Bigcrawler

BIGCRAWLER is the brain in our business and is used in many of our services. BIGCRAWLER is developed by Big 2 Great to collect and extract data from various online resources.

BIGCRAWLER uses the newest technology in the field of Big Data to collect data and extract useful information.

BIGCRAWLER can collect data from both normal static webpages and dynamics asynchronous loaded pages which traditional crawlers are unable to collect content from. This enables us to collect information which is out of reach for traditional crawlers. BIGCRAWLER can be configured to crawl the web responsibly, meaning it will not put great load on the websites it visits, or scheduled not to collect data at websites peak hours, which will put less load on the website since it has more resources free out of peak hours. If an area of a website is irrelevant, BIGCRAWLER can exclude these pages of the website and thereby make the data collection process faster and more effective.

BIGCRAWLER works day and night and can retrieve information from multiple sources at the same time. BIGCRAWLER extracts data from gathered pages using artificial intelligence and pattern recognition. In opposition to other crawlers BIGCRAWLER doesn’t need to know the structure of a website to extract data from it because BIGCRAWLER is trained to recognize the data across difference pages and domains. Traditional crawlers require the user to create a recipe for each type of page and source to extract information which requires much manual labor. BIGCRAWLER in opposition to traditional crawlers, only needs a few examples of pages with information and then BIGCRAWLER will learn how to extract the information itself.

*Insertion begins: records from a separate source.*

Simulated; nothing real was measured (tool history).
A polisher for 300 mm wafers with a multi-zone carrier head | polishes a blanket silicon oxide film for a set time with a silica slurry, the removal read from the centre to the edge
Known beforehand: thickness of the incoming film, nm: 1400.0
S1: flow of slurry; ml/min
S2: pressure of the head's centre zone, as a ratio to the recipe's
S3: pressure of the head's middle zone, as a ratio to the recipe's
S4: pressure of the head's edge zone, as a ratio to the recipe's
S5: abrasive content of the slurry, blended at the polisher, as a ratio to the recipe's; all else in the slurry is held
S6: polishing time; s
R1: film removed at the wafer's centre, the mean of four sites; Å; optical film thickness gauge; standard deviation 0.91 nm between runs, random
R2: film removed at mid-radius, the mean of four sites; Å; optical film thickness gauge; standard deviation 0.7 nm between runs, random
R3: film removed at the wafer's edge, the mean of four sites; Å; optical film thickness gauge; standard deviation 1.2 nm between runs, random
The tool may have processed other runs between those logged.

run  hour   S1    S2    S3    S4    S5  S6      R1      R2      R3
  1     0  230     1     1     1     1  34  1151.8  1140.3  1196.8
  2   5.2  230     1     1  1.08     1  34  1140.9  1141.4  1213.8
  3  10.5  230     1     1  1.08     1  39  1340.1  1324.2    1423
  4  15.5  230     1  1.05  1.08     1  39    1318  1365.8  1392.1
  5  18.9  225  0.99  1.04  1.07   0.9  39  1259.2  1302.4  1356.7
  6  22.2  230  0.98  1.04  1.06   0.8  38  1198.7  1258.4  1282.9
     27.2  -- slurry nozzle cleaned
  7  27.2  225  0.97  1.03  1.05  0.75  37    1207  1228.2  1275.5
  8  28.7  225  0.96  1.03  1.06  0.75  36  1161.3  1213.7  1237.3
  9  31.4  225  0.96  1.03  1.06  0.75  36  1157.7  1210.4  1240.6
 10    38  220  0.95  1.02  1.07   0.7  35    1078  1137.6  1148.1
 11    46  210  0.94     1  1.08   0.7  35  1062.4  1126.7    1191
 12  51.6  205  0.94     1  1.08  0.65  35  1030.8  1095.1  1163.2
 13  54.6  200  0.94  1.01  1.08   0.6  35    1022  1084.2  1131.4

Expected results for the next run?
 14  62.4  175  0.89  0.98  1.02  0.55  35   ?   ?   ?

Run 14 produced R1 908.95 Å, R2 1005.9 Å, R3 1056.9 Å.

	Traditional crawlers	BIGCRAWLER
Concurrent pages	1	A lot
Collection from asynchronous pages
Responsible crawling
Exclude areas
Extraction method	Manual	Intelligent

What is a crawler?

A crawler or a data collector is a program that downloads webpages. The program starts at a given web address and visits all links on that page. Visited pages are downloaded and the links of those new pages are visited. This continues until all pages on the domain is downloaded or the program has reached a specified dept.

What is information extraction?

Information extraction is when a program extract relevant information from a downloaded site. E.g. a downloaded page containing a table in a page which contains some information you want extracted. The program extracts the content of table, keeps it, and throws the rest of the page away. Information extraction is the most difficult part of automatic data collection, because webpages is structured very differently, and because of this, traditional crawlers will result in many errors.